I tried again just now, and the folders are not empty but they indeed have all the db files and there is one from the 21st of December.

Is it now just a matter of restoring this db file to get everything back as it was before the boot pool fail?


Edit2:

I think I’m almost there, but I’m not sure how to access the file in question. I don’t have the permission to do so

I would use the shell or ssh to copy the file you want to the home directory of your main user.
Assuming this directory doesn’t use ACLs you can change ownership of the db-file with:
chown kinga:kinga 20241218.db
(replace kinga with your username and group)

Then either scp the file to your computer or put the file on a user accessible SMB-share and grab it from there.

1 Like

Thank you! I did manage to follow this process, although after restoring the latest db file I cannot reach the GUI. Truenas console says there is a bridge preventing me to connect. If I wait enough my apps start to spin and seems to be reachable, but I’m left out of TrueNAS GUI.
I tried with 4 other db files and all of them seem to complain about that. Not that long ago I managed to set up a working bridge inside TrueNAS to make the system reachable the Home Assistant VM and everything was working fine.
Any idea why the restore will not make the GUI reachable anymore (IPs and everything seem to be the same as usual)?
I can keep rolling back to older db until I find one without the bridge, but if I can make the latest work that’d betterm so if in a year time I need to restore a db I can do it with the bridge in place. Is there any way to just remove the bridge?

You could try connecting a keyboard and monitor to the server, to see what the screen shows.
That would also let you change the network settings, possibly removing the bridge temporarily so that you can get in.

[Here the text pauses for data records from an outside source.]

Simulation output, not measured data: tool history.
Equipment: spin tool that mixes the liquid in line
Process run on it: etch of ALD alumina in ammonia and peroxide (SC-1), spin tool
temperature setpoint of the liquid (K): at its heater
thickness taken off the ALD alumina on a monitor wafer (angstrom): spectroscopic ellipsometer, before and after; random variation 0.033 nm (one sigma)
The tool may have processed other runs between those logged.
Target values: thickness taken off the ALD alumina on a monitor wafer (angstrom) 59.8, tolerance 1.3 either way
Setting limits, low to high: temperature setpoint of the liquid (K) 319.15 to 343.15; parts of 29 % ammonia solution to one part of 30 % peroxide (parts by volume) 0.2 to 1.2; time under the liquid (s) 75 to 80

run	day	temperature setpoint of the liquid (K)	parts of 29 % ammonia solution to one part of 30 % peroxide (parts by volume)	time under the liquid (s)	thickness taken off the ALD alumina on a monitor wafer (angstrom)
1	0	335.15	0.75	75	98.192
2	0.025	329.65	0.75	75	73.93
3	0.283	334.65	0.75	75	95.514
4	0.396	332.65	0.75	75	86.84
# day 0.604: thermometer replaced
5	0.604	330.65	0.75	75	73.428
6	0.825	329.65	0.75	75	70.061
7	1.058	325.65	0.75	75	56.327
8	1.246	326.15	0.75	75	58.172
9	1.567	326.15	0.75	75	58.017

You can also get to the control menu by ssh-ing in and running cli, if you don’t already use that as your shell.

As I mentioned previously my kvm connection hasn’t been working for a while so I connected a monitor and keyboard to it.
When uploading the db on the Truenas the system restarts and on the console view I see the message after it posts saying “bridge firewalling registered”.
I tried to mess around with the settings in those menus but I can’t see/understand how to remove the bridge.
I also tried to use some dbs going from the 21st until the 14th and then tried the oldest one from this version of truenas from the 5th(definitely before my time messing around with bridges) but the error remains the same.
I never setup SSH, but wouldn’t that reset with the new config upload as well?

You should be able to configure the bridge settings from the CLI.
If you didn’t set up SSH previously it’s not going to be enabled.

cool, that does make sense, so technically that backup is a bit of a dead end.
I managed to get everything back up by simply resetting the configuration, recreate the user and create a new VM using the existing zvol. Home Assistant OS is now up and running with working as it was previously.

Thank you all for the help, it took a bit, but in the end it was really cool being able to restore pretty much everything. Now I just have to reenable the email notifications, tests and so on :wink: